It is easy to find images of the gypsy portrayed in vibrant colors, airy skirts and head scarves, but this is a personification of the abstract. This post serves as a grim reminder of what is all too often the harsh reality of Romani life in today’s world.
Approximately one million Roma lived in Europe before the second World War. The largest community which totaled about 300,000, was actually in Romania. This population was known for leading a nomadic life, and their employment included trading, wood and other crafting, merchants, laborers, and of course, musicians. Today, there are “officially” 620,000 Roma living in Romania; however, this is a controversial estimate, as leaders indicate their may be between 1 to 3 million in population. It is believed that the controversy in numbers exist from discrimination, as the gypsies often do not acknowledge their actual ethnicity.
The Roma have existed through a long and sometimes violent history which has kept this population as largely misunderstood. They have been characterized as social outcasts and through the existence of extreme poverty, they have been known as thieves and beggars. This has forced the majority of Roma Gypsies to live in very harsh conditions – has affected them mentally, spiritually, physically and economically – for generations. The reality for these folks today, particularly in northern Romania, is that they are living in make-shift houses constructed of old boards and plywood, and there are apparently political and cultural clashing and extenuating ramifications for which there has been no solution.

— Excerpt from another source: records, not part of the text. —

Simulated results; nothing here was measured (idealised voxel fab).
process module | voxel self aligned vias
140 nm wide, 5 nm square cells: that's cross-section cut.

Romania is not the only country which hold disdain for this population, as the gypsy culture is steeped ‘twixt and ‘tween all of Europe, (Great Britain, Italy, Spain, France are currently “problem areas”), Russia and pretty much around the world.
According to Spain’s Guardia, no less than 95% of thievery crime is committed by gypsy children who are under 14 years of age, and due to this minor status, they are forced to release them back into the community, at large.
As depicted in the photos below, dailymail.uk gives the story of a mayor building a wall around an area where the gypsies live, along with many pictures of current living conditions in which the Roma exist today.
Craica has no sewerage, indoor water or power supplies, and ramshackle huts lie between heaps of rubbish. Some residents admit to drawing electricity cables from nearby blocks. Even so, there are many who want to stay and are resisting being moved.
‘I lived here for the last 20 years. My woman died here and I want to also die here,’ said 59-year-old Trandafir Varga, one of the oldest residents and a community leader, surrounded by younger Roma who nodded their head in approval.
‘There, we would be isolated. Here, we have horses, pigs,’ Varga said. ‘It’s like a concentration camp there at Cuprom, we aren’t going there. We want to stay outdoors and cannot stay in blocks.’
According to Catalin Chereches, this was part of a grand scheme to improve the lives of deeply impoverished families in the northern Romanian town who have been struggling to survive for generations.
About 980 Roma lived in Craica before the rehousing started in June. Some 100 families have so far been relocated to three administrative buildings of the former plant.
However, human rights groups claim that the 33-year-old Vienna-educated economist is racist. They have accused him of imprisoning the population in a ghetto and making their plight even worse.
‘This is completely wrong. We need to find solutions that integrate, not segregate,’ said Dezideriu Gergely of the European Roma Rights Centre. ‘There is a danger because dealing in such a manner with Roma issues only triggers the resentment and prejudices that already exist.’
Craica is a sharp contrast to the rest of the city, which has a well-preserved medieval center generously dotted with gothic churches, cafes and artisan shops.
Some Roma from Craica work as garbage collectors for the municipality and some at a furniture plant. Most are jobless, seasonal laborers or eke out a living from selling scrap metal.
Living conditions are so grim that many of those who have been moved say they are thankful to Mr Chereches, even though their new housing at the Cuprom offices leaves much to be desired, with only two bathrooms on each floor of several apartments.
‘I lived in a single room with six children and my wife at Craica,’ said 40-year-old Sandu, a seasonal construction worker rehoused to a small apartment with wooden furniture and an LCD television, bought with his own money. ‘My wife is jobless. I thank the mayor for giving me this place.’
Photographs shot in the heart of the slum – and at a dilapidated communist-era blocks where some of the families have been rehoused – show scenes of appalling poverty with families struggling to survive in temperatures which can plummet to -26C.
The concrete wall measures 1.8 metres high – built on an embankment, it appears much higher when you are inside the slum.
It is constructed on one side of a Roma neighborhood of crumbling apartment blocks, but because it links with other buildings and walls, it encloses the area with few access points. Mr Chereches says it was built to keep children safe from a main road.
He claims living conditions have improved by moving families away from a slum where naked children play in the dust with stray dogs and cats. But it still keeps Roma separate from other people and lacks space and bathrooms.
‘It’s clear, conditions there are not similar to the Hilton or Marriott. But this doesn’t mean this is not a step forward towards their civilization and emancipation,’ Mr Chereche explained in his tidy and modest office.
Faced with such conditions, it is hardly surprising that many Romanians say they would like to move to Britain in January 2014 when they gain the right to live and work unrestricted under European ‘freedom of movement’ rules.